Giacometti: Fragile art for fragile times

PUBLISHED: 07:00 10 October 2017

A sculpture by late Swiss artist Alberto Giacometti at the Schirn Kunsthalle in Frankfurt, Germany. Photo: Xinhua News Agency

A sculpture by late Swiss artist Alberto Giacometti at the Schirn Kunsthalle in Frankfurt, Germany. Photo: Xinhua News Agency

$image.copyright

There is more to Alberto Giacometti than his reputation as a troubled maverick, says JOANNE CRAWFORD.

The life and art of Alberto Giacometti have received plenty of attention in 2017. A major exhibition of his work was held at Tate Modern in London, and then came the release of Stanley Tucci’s biopic, Final Portrait, a film which focuses on the final year of the artist’s life.

Giacometti, who died in 1966 at the age of 64, has always been an important and influential figure within the history of mid-20th century art – despite the apparent focus on the big splashy canvases coming out of New York at the time by the likes of Jackson Pollock.

While art critics were declaring American painting as the zenith of modern art, Europe was also producing some amazing eccentric and eclectic work – particularly sculpture. The public resurfacing of Giacometti this year (as well as a recent exhibition of the British artist Kenneth Armitage) goes some way to finally redress the balance – and shows that Giacometti’s battered, elongated figures can still speak to an audience in the 21st century.

Giacometti, who was from Switzerland, is often depicted as a mercurial soul – socially and emotionally awkward, a man who endears and enrages in equal measure.

Back in 1948, the philosopher Jean-Paul Sartre wrote an essay entitled The Search for the Absolute, which revealed that the process of making art was so psychologically painful for Giacometti that he would take years to produce anything that didn’t (for him) fail. He would often destroy more than he sent out of the studio.

Sartre also writes about Giacometti’s strange use of space – the sense that however physically close you get to his sculptures, they always seem distant, unreachable. This is reinforced in the film Final Portrait where the main protagonist, exhausted by Giacometti’s demands on his time and patience, exclaims: “He is determined to remain completely unsatisfied.”

This is the Giacometti we know. And it now seems impossible to find any other version. But we all love a “tortured genius” when it comes to our artists – however reductive that is when searching for the contextual nuances which inspired their work.

The difficulty of understanding Giacometti is equally stressed when we encounter his sculptures. We are puzzled by his long, thin, angular figures, often grouped on oversized plinths. Huddled together, it seems, for protection – but always seeming strangely alone.

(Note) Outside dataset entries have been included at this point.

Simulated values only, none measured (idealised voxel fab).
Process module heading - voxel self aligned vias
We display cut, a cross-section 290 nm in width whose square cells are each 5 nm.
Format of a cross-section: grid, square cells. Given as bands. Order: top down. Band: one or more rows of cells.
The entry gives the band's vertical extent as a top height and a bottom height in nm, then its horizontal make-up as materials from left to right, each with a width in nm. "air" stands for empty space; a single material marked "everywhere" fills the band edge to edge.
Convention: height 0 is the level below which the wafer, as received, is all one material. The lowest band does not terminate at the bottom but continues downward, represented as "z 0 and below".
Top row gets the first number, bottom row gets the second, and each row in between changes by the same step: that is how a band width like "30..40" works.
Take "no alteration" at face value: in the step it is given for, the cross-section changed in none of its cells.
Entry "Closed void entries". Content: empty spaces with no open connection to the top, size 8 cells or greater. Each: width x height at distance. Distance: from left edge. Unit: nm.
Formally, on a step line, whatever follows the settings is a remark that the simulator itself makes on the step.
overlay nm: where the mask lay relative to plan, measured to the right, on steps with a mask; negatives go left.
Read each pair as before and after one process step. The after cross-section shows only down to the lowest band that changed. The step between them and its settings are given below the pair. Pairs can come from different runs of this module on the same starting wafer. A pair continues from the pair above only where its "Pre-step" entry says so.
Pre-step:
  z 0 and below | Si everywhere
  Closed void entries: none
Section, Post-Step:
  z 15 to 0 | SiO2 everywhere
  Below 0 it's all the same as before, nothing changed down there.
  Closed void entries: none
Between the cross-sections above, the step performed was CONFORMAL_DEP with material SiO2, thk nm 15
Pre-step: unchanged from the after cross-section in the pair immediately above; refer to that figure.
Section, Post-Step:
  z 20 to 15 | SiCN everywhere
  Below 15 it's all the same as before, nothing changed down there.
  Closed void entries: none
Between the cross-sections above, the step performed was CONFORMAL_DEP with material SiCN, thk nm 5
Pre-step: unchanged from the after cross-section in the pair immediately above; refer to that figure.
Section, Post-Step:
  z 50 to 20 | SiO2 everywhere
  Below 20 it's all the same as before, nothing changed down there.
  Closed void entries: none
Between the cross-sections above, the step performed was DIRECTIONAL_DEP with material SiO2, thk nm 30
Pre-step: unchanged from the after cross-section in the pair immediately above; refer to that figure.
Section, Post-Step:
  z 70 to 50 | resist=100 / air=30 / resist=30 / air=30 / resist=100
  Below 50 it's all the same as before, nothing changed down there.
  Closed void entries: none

Their feet are usually set in large lumps of metal while their bodies are stretched towards the void of the heavens. This pulls the figures almost into insignificance. The body, as the home of the soul, becomes fragile, vulnerable, rather than solid and stable or known.

They were created at a time when the Second World War had recently ended, but its consequences, the Cold War and the threat of global nuclear annihilation, were a reality. The frailness of the body and community through warfare was brought into everyone’s daily psychological view.

Maybe Giacometti’s famous figures speak to us at a time of anxiety and doubt – when technology becomes the potential slayer, rather than the saviour, and the world becomes an uncertain place. The articulation of this uncertainty is, more often than not, the realm of the arts.

Artists look around them and gather the sociocultural resources available to present something that can be shared and understood among those who exist in the same world. Separate but together.



Aspects of Giacometti’s world that he attempted to represent, the fragmentary and fragile nature of human understanding in an ever-quickening world, can somehow connect to what we are experiencing now.

We are drawn to the often repeated idea that Giacometti was a troubled maverick who struggled with both his art and his relationships. That he was unruly and difficult. But it could also be true that we are drawn to Giacometti not just because of what he represents as an individual – but also because his work reflects our profound need to understand the world’s continuing potential for seismic and potentially catastrophic change.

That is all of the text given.